This paper focuses on lossy biorthogonal 9/7 lifting-based DWT. This yields higher computational complexity with floating point computations. The implementation of this structure in hardware requires an additional complex hardware to handle the floating point computations. This demands a separate unit for its processing, which leads to the design of the floating point unit (FPU). By exploring the existing FPUs, the phenomenon of arithmetic computations are still the same as ordinary arithmetic logic unit (ALU) operations, acting like an additional prop up for normal ALUs. An island-style with embedded FPU [17] is proposed by Beauchamp et al., while a coarse-grained FPU was suggested by Ho et al. [18]. Even et al. [19] suggests a multiplier for performing on either single-precision or double-precision floating point numbers. An optimized FPU in a hybrid FPGA was suggested by Yu et al. [20] and a configurable multimode FPU for FPGAs by Chong and Parameswaran [21]. Performance improvisation and optimization of these suggested models are studied and employed in each successive development time frame. However, while these models fine tune the FPU in terms of area, there were no suggestions for power reduction or accuracy enhancements. Anand et al. [22] proposed a log lookup table (LUT)-based FPU, which utilizes a logarithmic principle to achieve good accuracy with reduced power consumption. However, this model has some serious drawbacks, which include increased delay and additional memory for the log LUT handling. The above factors affect the performance in terms of area and speed. Hence, this proposed scheme suggests an efficient model for performing floating point operations to reduce power consumption by reducing the operation complexities using log conversion [23].This reduces the overall computation burden, as the process is simply a numerical transformation to the logarithmic domain. Thus, a reduction in power consumption and increased accuracy is attained with optimal area usage [24]. The mere mapping of floating point numerals is not possible, and hence, a standardized form is adopted by using IEEE 754 single-precision floating point standard [25]. An optimized DWT architecture with log-based FPU is proposed, and a preliminary version of this work was presented in [26]. This paper revises the external memory access, and a more accurate and detailed error analysis and the simulation results are given.

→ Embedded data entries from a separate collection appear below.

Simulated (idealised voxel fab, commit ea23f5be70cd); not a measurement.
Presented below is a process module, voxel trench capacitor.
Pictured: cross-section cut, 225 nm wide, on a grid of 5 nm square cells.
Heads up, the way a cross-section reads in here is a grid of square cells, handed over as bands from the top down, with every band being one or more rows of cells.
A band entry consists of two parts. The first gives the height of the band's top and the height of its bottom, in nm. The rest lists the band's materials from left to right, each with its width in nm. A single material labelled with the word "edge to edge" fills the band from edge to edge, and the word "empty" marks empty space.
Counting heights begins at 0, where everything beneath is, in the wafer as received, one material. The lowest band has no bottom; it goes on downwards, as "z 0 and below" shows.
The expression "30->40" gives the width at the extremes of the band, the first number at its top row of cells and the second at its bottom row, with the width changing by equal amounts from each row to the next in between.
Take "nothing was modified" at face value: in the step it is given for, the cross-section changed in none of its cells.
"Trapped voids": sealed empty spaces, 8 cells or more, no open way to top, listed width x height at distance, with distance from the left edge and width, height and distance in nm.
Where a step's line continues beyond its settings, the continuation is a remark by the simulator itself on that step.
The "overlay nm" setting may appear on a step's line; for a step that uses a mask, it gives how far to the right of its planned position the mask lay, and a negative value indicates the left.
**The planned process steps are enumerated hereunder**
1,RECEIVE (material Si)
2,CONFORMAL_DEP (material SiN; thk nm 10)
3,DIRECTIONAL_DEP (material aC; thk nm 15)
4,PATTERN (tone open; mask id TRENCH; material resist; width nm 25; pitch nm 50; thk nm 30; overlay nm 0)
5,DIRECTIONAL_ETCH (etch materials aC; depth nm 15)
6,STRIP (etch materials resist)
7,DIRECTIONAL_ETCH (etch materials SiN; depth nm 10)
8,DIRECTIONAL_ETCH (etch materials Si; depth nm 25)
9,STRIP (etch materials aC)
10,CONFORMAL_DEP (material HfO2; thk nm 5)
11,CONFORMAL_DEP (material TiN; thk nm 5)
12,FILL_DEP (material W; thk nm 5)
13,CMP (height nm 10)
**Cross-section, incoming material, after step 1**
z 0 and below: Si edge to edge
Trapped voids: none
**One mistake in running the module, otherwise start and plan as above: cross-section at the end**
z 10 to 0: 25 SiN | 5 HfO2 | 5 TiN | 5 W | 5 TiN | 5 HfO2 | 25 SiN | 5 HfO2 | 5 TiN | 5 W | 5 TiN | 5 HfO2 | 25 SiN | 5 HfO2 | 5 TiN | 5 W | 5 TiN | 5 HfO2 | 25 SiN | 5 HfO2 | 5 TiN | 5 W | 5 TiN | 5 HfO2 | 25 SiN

After the lifting-based DWT was introduced, several coding algorithms were proposed to code the wavelet coefficients into an efficient result, while taking storage space and redundancy into consideration. These algorithms are embedded zerotree wavelet (EZW), embedded block coding with optimized truncation (EBCOT), and set partitioning in hierarchical trees (SPIHT). Among these, the SPIHT algorithm is most preferable because of its low-computational complexity and better image compression performance. The SPIHT coding, proposed by Said and Pearlman in 1996 [27], does not required arithmetic coding and provides a cheaper and faster hardware solution. It was modified by Wheeler and Pearlman [28] by making a no list SPIHT (NLS) to reduce memory usage. Later, Corsonello et al*.*[29] proposed a low-cost implementation of NLS in order to improve the coding speed. The work in [30] modified the scanning process and utilized fixed memory allocation for the data list to reduce the hardware complexity. In order to achieve high throughput, Cheng et al. [31] proposed a modified SPIHT that processes a 4 × 4 bit plane in 1 cycle. Fry and Hauck [32] improvised this model with a bit plane parallel SPIHT encoder architecture to further increase the throughput. By the year 2013, Jin and Lee [33] proposed a block-based pass-parallel SPIHT (BPS) algorithm, which employs pipelining and parallelism. This scheme has the highest throughput among the existing architectures. Hence, we espouse the BPS in our image processing core.

This proposal introduces an enhanced image processing system, which utilizes a low-power DWT structure along with a log-based FPU and BPS coder. The optimized decomposition level of DWT is selected based on performance parameters such as peak signal-to-noise ratio, compression ratio, and computational complexity. To examine the specific hardware performance and trade-offs associated with the solutions presented here, the architecture is first verified in Matlab for the image parameters. In addition to this, the hardware implementation is carried out using Verilog hardware description language (HDL) and synthesized using Xilinx and Altera FPGA families to verify its device level performance based on VLSI parameters.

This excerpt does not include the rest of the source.